The launch business is tiny compared to what's possible when you can do large volume industrial research and manufacturing in microgravity.

I take the approach that space right now is like the computer industry in the early 1970s. We're about to have our microprocessor moment with fully reusable rockets.

This means ridiculously cheap access to space which could yield entirely new industries in biotech, semiconductors and other areas of research we haven't even imagined.

We're only done the tiniest amount of research so far and have found put that you can grow much larger and purer crystals, antibiotics work in unpredicted ways and a hundred other examples of interesting areas of research.

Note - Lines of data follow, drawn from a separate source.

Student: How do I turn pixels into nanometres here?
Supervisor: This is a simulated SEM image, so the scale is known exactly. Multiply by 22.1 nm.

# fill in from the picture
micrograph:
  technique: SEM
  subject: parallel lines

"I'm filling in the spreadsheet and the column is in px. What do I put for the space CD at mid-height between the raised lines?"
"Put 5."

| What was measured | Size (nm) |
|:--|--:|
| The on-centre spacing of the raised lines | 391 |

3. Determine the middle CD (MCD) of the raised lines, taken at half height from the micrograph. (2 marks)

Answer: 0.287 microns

If launch costs are commodity, then do something with all that capacity. Cisco may have struggled when computer server prices fell, but that made companies like Google and Facebook possible. We're now living in a world that benefits tremendously from one thing becoming a commodity.

1 comments

The thing is even if SpaceX gets actually cost down to ridiculously low prices it's still going to be extremely expensive and very very hard. We have practically speaking no experience manufacturing in space, the only thing that's been made have been small test quantities of ZBLAN fiber and until we get asteroid mining and refining setup the extra cost of lifting all the raw materials is going to make manufacturing in space only viable for a few small things with high margins of return.
At least for semiconductors you won't have to haul up all that high vacuum equipment :)
You'd still need it LEO at 500km varies between 10-700 nPa and UHV is a max of 100 nPa. It's too variable an environment to really develop chips in due to space weather and the variability in the extreme thin reaches of the atmosphere in Earth orbit.
What could we be able to manufacture in space in the next 15/20 years in your opinion?
The only think I really know of is ZBLAN fiber because that has a definite benefit to space manufacture and a large profit margin to justify the lift costs of the base material. I think until we get space refining figured out it's going to be hard to manufacture anything because of the high lift costs. Modern manufacturing also depends on a large amount of equipment and chemicals that will have to be redesigned for zero-G [0] and whole supply chains of chemicals either lifted dry and recreated or created from scratch in space.

I think the first things we'll really make in space will be super structures and pressure vessels because those are the simplest things to make and the materials don't require a massive supply chain. We could even gain a lot just by lifting up generic stock from Earth (metal powders, sheet stock that could be formed into tubes, or just a lot of generic tube stock [1]) and learning how to assemble them via machine in space. It would let us build larger stations or telescopes than we could launch from the ground.

For example if we build a super structure in space we could launch a lot of large inflatable modules to fill it in with that would be mechanically simpler and lighter because they don't have to bear and transmit the thrust force just support their own mass under thrust.

[0] Which increases the amount of benefit needed to justify redesigning an entire chip fab for example to function in zero-G.

[1] Though lifting tubes has the problem that there's a lot of wasted space in a stack of tubes which is one of the problems we're trying to avoid by building vehicles in space to begin with.

imo the most lucrative thing to manufacture would be parts for larger orbital stations and for satellites/rockets. The most expensive part of space is getting there - if you could manufacture the payload (aka body of the rocket) in orbit, there would be no need for a stage 1 or 2.